With the Thanksgiving holiday fast approaching, the usual bustle on campus has taken a festive turn. But it’s not all turkeys and stuffing at the University: Events to service a wide range of interests will continue to unfold with lectures, theatrical performances, concerts and even football games. What follows is a small sampling of upcoming events on the Princeton University campus. For a complete schedule, visit www.princeton.edu/events. Events are free unless otherwise noted.
A campus map is available online at http://etcweb.princeton.edu/pumap/
Thursday-Saturday, November 8-10 and 15-17, 8 p.m., with a special late night performance Friday, November 16, at 11:59 p.m. Theatre Intime presents “Wait Until Dark,” a play by Frederick Knott
Watching a production by Theatre Intime means more than a night at the theater. It is also a way of participating in a unique phenomenon. Intime, founded by Princeton undergraduates in 1920, is entirely student-run, from acting to administration. By 1922 the company had secured its own venue, the 200-seat Hamilton Murray Theater. Acting legends including Jimmy Stewart, Josh Logan, and Henry Fonda (a University of Minnesota student who was part of a summer production) once performed for the company. Intime’s newest show, “Wait Until Dark” (1966), is a drama rife with intrigue and heroin-laced greed.
The play is driven by a struggle between an innocent — a blind housewife named Susy Hendrix — and three con-men. This production, directed by Mike Pinsky ‘15, gives its audience a chance to experience (vicariously) the suspense that develops and deepens as the disabled Hendrix grapples with plotting criminals.
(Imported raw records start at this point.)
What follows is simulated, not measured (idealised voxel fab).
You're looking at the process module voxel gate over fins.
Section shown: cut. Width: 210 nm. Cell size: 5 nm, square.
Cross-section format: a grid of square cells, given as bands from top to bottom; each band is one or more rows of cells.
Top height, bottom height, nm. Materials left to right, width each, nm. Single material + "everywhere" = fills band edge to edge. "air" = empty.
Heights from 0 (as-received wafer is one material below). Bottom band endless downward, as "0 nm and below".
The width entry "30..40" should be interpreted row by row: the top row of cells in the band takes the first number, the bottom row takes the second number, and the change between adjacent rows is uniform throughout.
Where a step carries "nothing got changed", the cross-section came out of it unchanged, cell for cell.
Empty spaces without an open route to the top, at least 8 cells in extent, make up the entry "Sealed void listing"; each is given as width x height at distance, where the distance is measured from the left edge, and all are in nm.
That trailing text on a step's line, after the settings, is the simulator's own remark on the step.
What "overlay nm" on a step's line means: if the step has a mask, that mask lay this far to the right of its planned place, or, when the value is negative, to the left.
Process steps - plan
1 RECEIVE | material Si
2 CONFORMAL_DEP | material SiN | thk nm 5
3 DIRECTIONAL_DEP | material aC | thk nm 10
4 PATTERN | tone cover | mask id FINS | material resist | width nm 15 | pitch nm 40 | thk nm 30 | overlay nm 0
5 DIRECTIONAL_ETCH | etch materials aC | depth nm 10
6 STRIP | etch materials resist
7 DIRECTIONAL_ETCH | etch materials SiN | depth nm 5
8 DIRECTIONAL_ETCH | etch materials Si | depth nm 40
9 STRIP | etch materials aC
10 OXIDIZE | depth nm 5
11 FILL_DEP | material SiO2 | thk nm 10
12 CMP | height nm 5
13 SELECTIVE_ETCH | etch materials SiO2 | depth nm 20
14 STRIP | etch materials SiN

Hamilton-Murray Theater. 609-258-5155. Tickets can be purchased at www.theatreintime.org/node/20 or at the box office. Discounts for students and seniors.
Monday, November 12, 7 p.m. “A Long Way Gone: An Evening with Ishmael Beah.” Beah is uniquely qualified to speak about the brutalizing effects of war. Flash back to 1991: Sierra Leone, a country in West Africa, was being ravaged by a bloody civil war. Youth was no protection against violence. Thousands of children were forcibly recruited as soldiers and made to perform unspeakable atrocities, often while being force-fed drugs and submitting to sexual violation. Ishmael Beah, recruited at 13, -was one of those child soldiers.
Author of “A Long Way Gone: Memoirs of a Boy Soldier,” Beah introduces a unique perspective on corruption, violence and morality at large. A Long Way Gone, called a “ferocious and desolate account of how ordinary children were turned into professional killers” by The Guardian U.K., is a haunting narrative; this event allows attendees to hear of Beah’s experiences first-hand.
Sponsored by the Belknap Fund in the Council of the Humanities and the Department of Slavic Languages and Literatures. 609-258-4726. McCosh Hall 50.
Saturday, November 15, 1 p.m. Ivy League football: Princeton versus Dartmouth at Princeton Stadium.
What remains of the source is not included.